Note that the performance of sensor networks has typically been quantified by analyzing their accuracy in predicting the arrival time (Bernard et al. 2001; Schindelé et al. 2008; Omira et al. 2009), the source slip (Mulia et al. 2017; Saunders 2018), or amplitude at the coast (Mulia et al. 2017b; Saunders 2018), among others. Typically, these parameters are analyzed independently. In this work, a methodology for estimating the optimal placement of a small numbers of sensors is used and tested. While similar in scope to previous studies (e.g., Schindelé et al. 2008; Omira et al. 2009), here other tsunami parameters are included in the assessment and combined into a single cost function to enable an objective comparison. In particular, three different tsunami parameters are considered in unison to find the optimal configuration.

2 Methodology

The overall objective of this work is to determine an optimal array configuration of offshore tsunami sensors for near-field tsunami forecasting, to be used as a data source for a tsunami inversion technique. To this end, a three-step process is applied. The first step consists of the implementation of the inversion procedure. Next, a number of different sensor arrays are used to invert a set of two target scenarios. Finally, the results of these source inversion tests are objectively compared by defining performance indicators. The analysis focuses on maximizing the forecast accuracy of three relevant tsunami parameters: arrival time, maximum tsunami amplitude, and forecast skill.

Fig. 1
figure 1

a, b Sea surface deformation for the scenarios considered. Stars indicate epicenters. Black squares show virtual observation points offshore, red triangles indicate forecasting points, and the yellow triangle represents the fixed sensor. a\(M_\mathrm{w}\) 8.3 and b\(M_\mathrm{w}\) 8.5 scenarios, located at the northern and southern end of the Northern Chile Gap, respectively. c, d Corresponding maps of tsunami wave height, considered a proxy for tsunami energy. c, d Final sensor configuration shown by yellow triangles

2.1 Implementation of Inversion Algorithm

The method is built on the premise that, to determine the tsunami source, an inversion procedure must be implemented. Here, the tsunami Forecasting based on Inversion for initial sea-Surface Height (tFISH) method (see Tsushima et al. 2009 for details) is used, by which tsunami waveform data are inverted (in real time in an operational setting) to estimate the initial distribution of sea-surface displacement. To this end, a set of unit tsunami sources are propagated to observation points to obtain their Green’s functions, which are later used to perform the inversion and forecast the tsunami time series at target locations.

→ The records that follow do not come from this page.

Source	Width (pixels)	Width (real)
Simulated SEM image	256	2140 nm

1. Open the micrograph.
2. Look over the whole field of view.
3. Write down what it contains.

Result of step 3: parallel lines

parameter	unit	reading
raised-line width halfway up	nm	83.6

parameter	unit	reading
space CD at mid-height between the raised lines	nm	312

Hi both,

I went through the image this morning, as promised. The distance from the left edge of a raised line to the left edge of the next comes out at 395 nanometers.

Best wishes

The initial sea surface model for each unit source corresponds to a Gaussian function. Here, a set of nearly 1000 unit sources is considered, each having dimensions of \(700 \times 700\) arcsec, with their centers spaced by 0.15 arcdeg, thereby overlapping to allow for smooth variation of the sea-surface displacement using a finite number of discrete elements (Aida 1972). They cover an area spanning about \(7^\circ \times 3^\circ \) (latitude, longitude, approximately \(680 \times 160\) km) that coincides with the Northern Chile Gap (Comte and Pardo 1991; Metois et al. 2013), as shown in Fig. 1a, b. In what follows, other data sources such as DART buoys are not considered in the analysis, under the premise that a completely new system is being developed in the area of interest, even though they may be of benefit to the inversion process. Additionally, for the particular case of Chile, the location of existing DART buoys in the area of interest requires observation times longer than those studied herein (Williamson and Newman 2019).

All Green’s functions were estimated in advance considering a prescribed duration of the event, T, using the tsunami model JAGURS (Baba et al. 2016). This is a parallelized numerical model that can solve the nonlinear Boussinesq dispersive equations in spherical coordinates with a leapfrog staggered-grid, finite-difference calculation scheme. However, for the present case, nonlinear terms were not considered. Bathymetry data were obtained from the GEBCO_2014 grid (version 20150318, www.gebco.net data) with spatial resolution of 30 arcsec (Weatherall et al. 2015). Data were stored in a database, from which appropriate tsunami free surface time series, \(\eta (t)\), were extracted and stored for use in the inversion and forward calculations. These were collected at 212 offshore observation points, identified in Fig. 1a, b by black squares. Each of these denotes the possible location of a single observing station or sensor, and a collection of such sensors is termed a sensor array. Time series were also stored at seven coastal observation points located close to existing tide gages operated by the National Hydrographic and Oceanic Service of the Chilean Navy (SHOA, from its acronym in Spanish). The latter are used to evaluate the predictive performance at the coast (identified in Fig. 1a, b by red triangles). Typically, these are located at absolute depths greater than 200 m such than nonlinear effects can be neglected and linear superposition of tsunami time series can be performed with minimal errors. It is worth noting that tFISH considers the coseismic displacement in the inversion procedure, thereby allowing placement of sensors in the seismogenic zone. More details about tFISH can be found in Tsushima et al. (2009, 2012).

2.2 Numerical Experiments

For the purpose of testing and evaluating the performance of different sensor arrays, the accuracy of the inversion was evaluated using a set of prescribed tsunami sources, termed design scenarios. While it is possible to test a large set of sources over a large domain, as in Schindelé et al. (2008), here the focus is on using sources located at the extremes of the area of interest. The assumption is that these will correspond to the most demanding configuration for the sensor arrays owing to their relative location to the main energy beam. A large number of sensor arrays are compared to identify the array that provides the best performance.

Two synthetic tsunamigenic earthquakes, with magnitudes \(M_\mathrm{w}\) 8.3 and 8.5, respectively, are considered as the design scenarios. These were determined by Cienfuegos et al. (2014) as representative events for the Northern Chile Gap, based on the interseismic coupling model of Chlieh et al. (2011), information on interseismic slip rates, and convergence models. The northernmost design scenario is located just offshore of Arica, near the Chile–Peru border; whereas the southern design scenario is located just north of Mejillones Peninsula, as seen in Fig. 1. It is expected that the resulting network will be able to identify earthquakes spanning a section of coast about 680 km long. For reference, these scenarios flank the rupture area of the 2014 Pisagua earthquake.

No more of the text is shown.